On Wednesday, His Grace’s theme is baptism. He says:
‘I’d like to say that, in order to grasp something of the full initial impact of Christian baptism, it’s quite important for us to set aside the passages we have in the Gospels of Jesus’s life before he came to John to be baptized, and so this includes what are referred to as the infancy narratives, in the Gospels of Matthew and of Luke. I think to get the full impact, of just how it might have been, we need to set these later Gospels aside and go all the way back to Mark. I think this is something of the closest echo we’ll get to those first Christian communities who experienced baptism, and how it might have been, as the first Christians discovered Jesus.
‘This is how it happens, this is how it begins: in adulthood. The Gospel tells us:
‘“In those days, Jesus came from Nazareth of Galilee, and he was baptized by John in the Jordan. And just as he was coming up out of the water, he saw the heavens torn apart and the Spirit descending like a dove on him.”
‘Mark’s, without a shadow of a doubt, is the earliest Gospel that has been given to us. The story is only just getting going. There’s no Angel Gabriel. There are no infancy narratives. Mary is unnamed in Mark 3 when she comes, as she sees it, to have a go at rescuing Jesus. The beginning is John the Baptist. It begins in baptism.’

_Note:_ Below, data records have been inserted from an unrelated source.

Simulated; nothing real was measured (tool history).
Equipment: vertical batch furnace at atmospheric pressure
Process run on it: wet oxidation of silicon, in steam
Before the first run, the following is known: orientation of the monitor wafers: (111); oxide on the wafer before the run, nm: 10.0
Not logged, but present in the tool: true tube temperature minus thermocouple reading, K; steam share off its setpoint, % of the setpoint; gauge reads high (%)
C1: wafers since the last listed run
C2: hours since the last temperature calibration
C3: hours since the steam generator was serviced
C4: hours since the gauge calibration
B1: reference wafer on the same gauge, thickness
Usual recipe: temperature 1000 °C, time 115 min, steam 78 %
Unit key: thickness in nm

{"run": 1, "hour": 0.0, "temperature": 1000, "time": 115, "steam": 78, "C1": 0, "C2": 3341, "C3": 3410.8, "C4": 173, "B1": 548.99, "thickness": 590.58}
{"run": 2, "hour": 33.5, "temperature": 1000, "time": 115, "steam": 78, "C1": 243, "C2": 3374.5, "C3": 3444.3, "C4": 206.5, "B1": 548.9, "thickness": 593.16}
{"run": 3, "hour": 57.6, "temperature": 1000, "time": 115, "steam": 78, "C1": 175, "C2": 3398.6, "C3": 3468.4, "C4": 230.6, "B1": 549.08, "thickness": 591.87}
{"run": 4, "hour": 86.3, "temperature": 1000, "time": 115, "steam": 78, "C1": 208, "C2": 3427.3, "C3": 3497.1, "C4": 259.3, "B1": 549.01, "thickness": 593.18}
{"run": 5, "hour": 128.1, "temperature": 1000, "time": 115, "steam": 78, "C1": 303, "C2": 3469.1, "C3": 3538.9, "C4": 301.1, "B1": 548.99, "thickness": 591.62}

The impression clearly formed is that the Archbishop’s ideas are not mere bookish speculation but, as it were, bucket-and-spade, in the sense of his having visited the place where he thinks it was that Jesus was baptized. He tells us about the place, in the Holy Land, over the Jordan, where there is a confluence, troubled waters, and danger in entering into them. The picture he evokes of broiling surge, plunging deep, a GPS map-point, a trial in ways apart from our sacrament. Where waters churn and threaten to swallow you. And he is convinced it happened there. He is convinced. He relates it to our own baptism:
‘We all know the scene, don’t we? It’s a part of our lives – of who we are as Christians. With the sprinkling of water, and the oil, and the candle. The take-it-for-granted things of Christian life. And that little gathering of people clustered about the font, at the entrance into the church, our first steps, when we have to be carried by others, who all our lives will nurture us, toward the liturgical east of the sanctuary, all of them trying to remember their lines right, who perhaps don’t get to church that often. It’s a very beautiful part of our lives as Christians, where we welcome a new child into our community of faith in Jesus.’